When Karl Kimbler talks about teaching photography, he means more than explaining what a light meter is. “I think of myself as a social activist, and this is my little contribution,” says the onetime student of sociology. “Instead of being passive receivers, we’ve helped people become active participants in creating visual images.”

Amateur photographers from all over Central Virginia have been coming to Kimbler’s tidy storefront on Third Street for classes and darkroom access since his business, Photo Arts, opened in 1998. Kimbler, who’s been involved in photography since he was a teenager, also has an interest in education. The business was the perfect amalgam, he says: “The educational aspect was alive, the visual was alive, I could still focus on my personal photography and not slug it out as a day to day commercial photographer.”

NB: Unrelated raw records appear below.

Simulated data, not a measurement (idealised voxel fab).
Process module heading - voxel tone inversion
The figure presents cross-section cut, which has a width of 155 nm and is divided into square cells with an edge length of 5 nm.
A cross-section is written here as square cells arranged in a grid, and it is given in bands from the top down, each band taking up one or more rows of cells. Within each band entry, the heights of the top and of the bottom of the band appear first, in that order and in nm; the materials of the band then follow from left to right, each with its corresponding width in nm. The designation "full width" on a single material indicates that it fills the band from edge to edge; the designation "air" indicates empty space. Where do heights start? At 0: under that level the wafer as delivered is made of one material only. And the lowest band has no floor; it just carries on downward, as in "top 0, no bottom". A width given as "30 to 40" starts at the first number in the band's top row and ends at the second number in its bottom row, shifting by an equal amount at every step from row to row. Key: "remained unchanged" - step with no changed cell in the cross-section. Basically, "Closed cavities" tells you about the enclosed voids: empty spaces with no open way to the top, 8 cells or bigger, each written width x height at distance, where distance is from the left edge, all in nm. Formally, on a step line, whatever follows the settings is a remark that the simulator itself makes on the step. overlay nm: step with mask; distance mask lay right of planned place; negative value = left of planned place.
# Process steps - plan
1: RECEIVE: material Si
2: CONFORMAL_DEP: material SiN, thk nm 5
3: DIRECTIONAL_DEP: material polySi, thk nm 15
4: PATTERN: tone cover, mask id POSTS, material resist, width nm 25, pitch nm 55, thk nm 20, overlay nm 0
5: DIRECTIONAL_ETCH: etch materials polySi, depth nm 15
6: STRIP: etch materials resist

After growing during each of its first four years, Photo Arts recently underwent remodeling and has re-emerged as GOvisual, with a new computer lab and expanded offerings. These include digital photo, digital video and Internet classes. It’s partly a practical response to a changing photographic landscape. Especially in the amateur realm, Kimbler foresees a rapid shift toward digital photography and a resulting need for re-education: “People will have a new set of tools they’ll need to learn.”

But Photo Arts has always had another important function, that of a community center where photographers could make social connections. “Here, people come together to learn, share and benefit from associations with other photographers,” he says. He should know. Recently married, Kimbler met his wife at Photo Arts.

Kimbler relishes his role as a matchmaker, and wants to continue fostering relationships in the brave new digital world. Technology can be an instrument of connection or isolation, he believes, depending on how it’s used. On the positive side, he says, “You can have your own website, and it can show up in a search engine in Indonesia, South Africa, the Middle East. People are going to feel more connected.”

On the other hand, “I don’t like the picture of somebody sitting alone in their bedroom being glued to a screen.” He believes society is still in the early stages of adapting to the impact of an ever-increasing flow of real-time imagery.

Kimbler hopes GOvisual’s contribution will be to use time-tested models of education—like group learning in a classroom—to encourage a more community-minded use of new technology. “It’s about people plugging in and sharing, rather than sitting on the couch and receiving,” he says.

Even as Kimbler embraces the possibilities of new media, though, he plans to keep his business grounded in the traditional processes that have always been its flagship. “I’ll keep the old alive and well,” he says, adding that computer-based processes still don’t reproduce the magic of the darkroom. “The No. 1 thing I hear from people working in the darkroom for the first time is ‘This is exciting.’ People for generations have been seeing that image come up off the paper in the developer and have been feeling the same way.”